Thursday, November 17, 2005

For every hour in class an Ohio University student should spend two hours studying out of class.

Bullshit.

This is the phrase that is pounded in our ears when we arrive at precollege, when we go through those first few days of freshman orientation, and when our mothers decide to recite the letters they periodically receive from the Dean. However this information simply refuses to manifest itself in our brains. We coast through 10 weeks of classes without a worry in the world. We easily find things to do instead of starting to read the 20 or so chapters we need to thoroughly understand before that dreaded test at the end of the quarter that must not be named. The test I'm talking about is, of course, a final. (Shriek)

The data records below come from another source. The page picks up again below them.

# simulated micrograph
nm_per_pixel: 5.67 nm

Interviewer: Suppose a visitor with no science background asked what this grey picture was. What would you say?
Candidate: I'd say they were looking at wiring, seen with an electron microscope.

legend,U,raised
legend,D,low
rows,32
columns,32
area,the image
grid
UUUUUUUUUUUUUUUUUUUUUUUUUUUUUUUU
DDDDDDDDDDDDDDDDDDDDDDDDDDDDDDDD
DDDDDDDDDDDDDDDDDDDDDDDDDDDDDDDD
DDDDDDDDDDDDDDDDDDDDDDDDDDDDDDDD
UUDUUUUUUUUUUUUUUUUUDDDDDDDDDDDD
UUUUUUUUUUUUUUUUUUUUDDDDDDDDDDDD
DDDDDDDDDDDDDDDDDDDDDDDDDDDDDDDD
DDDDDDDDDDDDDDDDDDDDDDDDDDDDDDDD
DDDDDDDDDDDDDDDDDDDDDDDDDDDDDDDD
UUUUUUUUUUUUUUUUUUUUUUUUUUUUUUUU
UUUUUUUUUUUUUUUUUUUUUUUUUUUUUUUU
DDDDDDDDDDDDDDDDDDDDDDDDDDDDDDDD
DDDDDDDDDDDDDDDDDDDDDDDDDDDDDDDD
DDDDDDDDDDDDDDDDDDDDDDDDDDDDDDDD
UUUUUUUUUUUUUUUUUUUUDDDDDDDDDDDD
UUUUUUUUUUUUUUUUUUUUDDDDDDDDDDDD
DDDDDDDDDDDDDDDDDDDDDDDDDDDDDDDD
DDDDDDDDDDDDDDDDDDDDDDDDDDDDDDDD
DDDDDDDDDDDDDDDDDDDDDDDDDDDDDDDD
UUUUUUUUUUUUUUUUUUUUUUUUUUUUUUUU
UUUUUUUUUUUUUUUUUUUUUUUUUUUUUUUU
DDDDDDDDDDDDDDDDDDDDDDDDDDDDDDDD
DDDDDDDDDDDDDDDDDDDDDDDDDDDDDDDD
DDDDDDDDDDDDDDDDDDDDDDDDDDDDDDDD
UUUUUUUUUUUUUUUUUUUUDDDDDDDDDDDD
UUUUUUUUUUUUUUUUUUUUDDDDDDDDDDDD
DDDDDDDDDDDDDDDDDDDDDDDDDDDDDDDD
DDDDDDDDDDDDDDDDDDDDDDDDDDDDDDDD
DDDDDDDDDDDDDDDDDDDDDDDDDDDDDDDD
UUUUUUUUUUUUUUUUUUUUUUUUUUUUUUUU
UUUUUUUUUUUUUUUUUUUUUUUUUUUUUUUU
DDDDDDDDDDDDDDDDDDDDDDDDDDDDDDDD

As all of us know at this point a final in college is typically worth around 40% of your final grade if not MORE. Naturally, we're required to take around 4 of them in one week. This week is one saturated with despair and dread for the college student. This is the week that adderall addictions blossom and coffee makers blow fuses. Throughout the duration of this week you will take part in no socialization or anything remotely close to it. You will drudge around your hall just staring at the other zombified classmates who are feeling the same pain you are but simply cannot muster the strength to vocalize as such. Yes, the present is grim and the future even grimmer.

I wish there was some Asian, herbal remedy I could supply to circumvent this aberration of post-adolescent living; but alas, I cannot. However there are some things you can do to provide a small reprieve from its grasp. In the words of numerous, mediocre sportscenter anchors..."you can't stop it, you can only hope to contain it."

One thing that can put the mind at ease is the growth of a "finals beard." For any hockey fans out there, this is similar to a playoff beard only not as fun. As soon as you leave your last class...stop shaving. It's that simple. It might sound like nothing, but let me tell you....um...it is. At least this way, inbetween study sessions, you'll have something to stroke besides.....well.....you'll have something to stroke. Plus, you can keep extra food in it for late night cram sessions. Women may protest, "I can't grow a beard!" Of course this doesn't mattter as women don't go to college anyway. They only go to nurse and secretary school inbetween pregnancies. What? They repealed that law? My bad.

Another little thing that can introduce a little joy into your seemingly pointless existance is black tar heroin. Keep in mind that this should only be used in extreme situations. Like ones where you have 2 finals over the course of 3 days. Or when you realize you never bought the text book. Or when you realize that you actually WERE enrolled in that class. Getting it shouldn't be too tough either. From what I gather, all you have to do is know a guy who knows a guy. Happy shooting!

Finally, music is basically a must for any college student. During finals week, it's your lifeblood. Take the time to create a "feel good" playlist. The songs on this list don't even have to be socially acceptable, they just have to make you dance like an 80 year old grandmother whose had too much gin at her grandson's wedding. In other words, guilty pleasures. Here's my feel good list for this quarter....

  1. "September" by Earth, Wind, and Fire
  2. "Me and Bobby McGee" by Janis Joplin
  3. "Blinded by the Light" by Manfred Mann's Earth Band
  4. "Doo Wop" by Lauryn Hill
  5. "Duke of Earl" by The Four Tops
  6. "America" by Neil Diamond
  7. "Dancing in the Moonlight" by Toploader
  8. "Your Love is Lifting Me Higher" by Jackie Wilson

For those of you who may be wondering...yes, that last song IS the song that made the statue of liberty come alive in Ghostbusters II. If it's good enough bring justice incarnate to life, then you can be damn sure it'll help you remember your Econ notes.

Use this information wisely, and remember that we're all in this together.